Page MenuHomePhabricator

IABot marking links dead when not dead
Closed, ResolvedPublic

Description

Diff

https://en.wikipedia.org/w/index.php?title=Global_catastrophic_risk&type=revision&diff=891329064&oldid=891196083

Three links saved. The first two are still live. The database was Live state but this diff switched it over to dead. I set the database back to Live. Something might not be right with dead link checker. Will keep this ticket open for a bit while researching more diffs.

Event Timeline

Restricted Application added a subscriber: Cyberpower678. · View Herald Transcript
Cirdan subscribed.

False positives and false negatives are expected to occur regularly. Unless these mistakes clearly point to an issue with the dead link checker, there is nothing that can be done here except correcting the links in the database.

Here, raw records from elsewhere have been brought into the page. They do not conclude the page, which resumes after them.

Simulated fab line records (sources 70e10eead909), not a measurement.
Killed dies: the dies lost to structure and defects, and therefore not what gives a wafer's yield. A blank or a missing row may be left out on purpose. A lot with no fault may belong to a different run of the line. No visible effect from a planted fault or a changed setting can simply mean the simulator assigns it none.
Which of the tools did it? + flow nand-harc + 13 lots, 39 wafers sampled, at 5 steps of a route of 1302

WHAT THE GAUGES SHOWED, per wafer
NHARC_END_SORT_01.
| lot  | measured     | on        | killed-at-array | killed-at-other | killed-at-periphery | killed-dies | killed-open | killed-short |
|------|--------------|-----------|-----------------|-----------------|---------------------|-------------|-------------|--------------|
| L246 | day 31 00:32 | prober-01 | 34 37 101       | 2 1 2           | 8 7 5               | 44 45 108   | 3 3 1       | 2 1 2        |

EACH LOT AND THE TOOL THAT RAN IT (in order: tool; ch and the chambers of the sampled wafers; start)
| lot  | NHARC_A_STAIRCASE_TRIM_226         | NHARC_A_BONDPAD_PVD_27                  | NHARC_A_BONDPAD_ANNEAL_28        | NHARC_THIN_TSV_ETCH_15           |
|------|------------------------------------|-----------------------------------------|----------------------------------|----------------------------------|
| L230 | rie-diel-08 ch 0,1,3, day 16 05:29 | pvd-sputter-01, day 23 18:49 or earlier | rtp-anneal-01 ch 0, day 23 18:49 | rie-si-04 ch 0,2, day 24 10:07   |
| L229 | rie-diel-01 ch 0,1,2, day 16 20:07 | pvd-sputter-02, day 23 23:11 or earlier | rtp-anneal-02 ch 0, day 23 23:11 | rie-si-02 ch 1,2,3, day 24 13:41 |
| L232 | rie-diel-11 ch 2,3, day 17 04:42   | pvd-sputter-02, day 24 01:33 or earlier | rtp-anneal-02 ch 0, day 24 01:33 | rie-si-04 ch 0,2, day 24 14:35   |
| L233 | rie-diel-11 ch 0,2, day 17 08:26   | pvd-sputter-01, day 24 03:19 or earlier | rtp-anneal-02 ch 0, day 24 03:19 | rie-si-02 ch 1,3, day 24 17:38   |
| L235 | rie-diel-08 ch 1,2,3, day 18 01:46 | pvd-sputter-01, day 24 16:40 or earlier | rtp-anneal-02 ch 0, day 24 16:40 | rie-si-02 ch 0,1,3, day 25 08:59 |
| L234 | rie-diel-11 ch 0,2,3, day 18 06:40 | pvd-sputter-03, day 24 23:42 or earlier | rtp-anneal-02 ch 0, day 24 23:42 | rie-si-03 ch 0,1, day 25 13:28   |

(Feel free to re-open if you think that you found a bug in the dead link checker.)

Please do not close this ticket. The only way we can track this issue is by posting examples. I understand there will always be false positives just not high quantity.

I don't know how to emphasize this but the bot is making a lot of mistakes. Marking links dead that are not dead. Frequently. One only needs to go through and click on links and look at them. It's a frequent problem. Each of these mistakes should be looked into.

Another example:

https://en.wikipedia.org/w/index.php?title=Aleksandra_Maltsevskaya&diff=prev&oldid=896737057

This link is not dead. A basic header check show status 200

HTTP/1.1 200 OK
Server: nginx
Date: Sun, 12 May 2019 15:20:49 GMT
Content-Type: text/html; charset=UTF-8
Transfer-Encoding: chunked
Connection: close
X-Pingback: http://rostovoblchess.ru/xmlrpc.php
Link: <https://rostovoblchess.ru/wp-json/>; rel="https://api.w.org/"
Link: <https://rostovoblchess.ru/?p=44579>; rel=shortlink
Vary: Accept-Encoding

The URL was not marked dead in the database, and the domain has no global live state set.

If it was an occasional problem who cares. But it is frequent.

Cirdan changed the task status from Open to Stalled.May 23 2019, 5:07 PM

What do you suggest?

If this is about detecting links as live/dead, this is probably a topic for the CheckIfDead tool rather than the bot?

Is this still happening? I'm thinking whatever it was just a transient issue. The URLs you have reset haven't gone back to be dead and they've been getting checked regularly since they were reset.

I'm classifying this as a transient issue that no longer applies.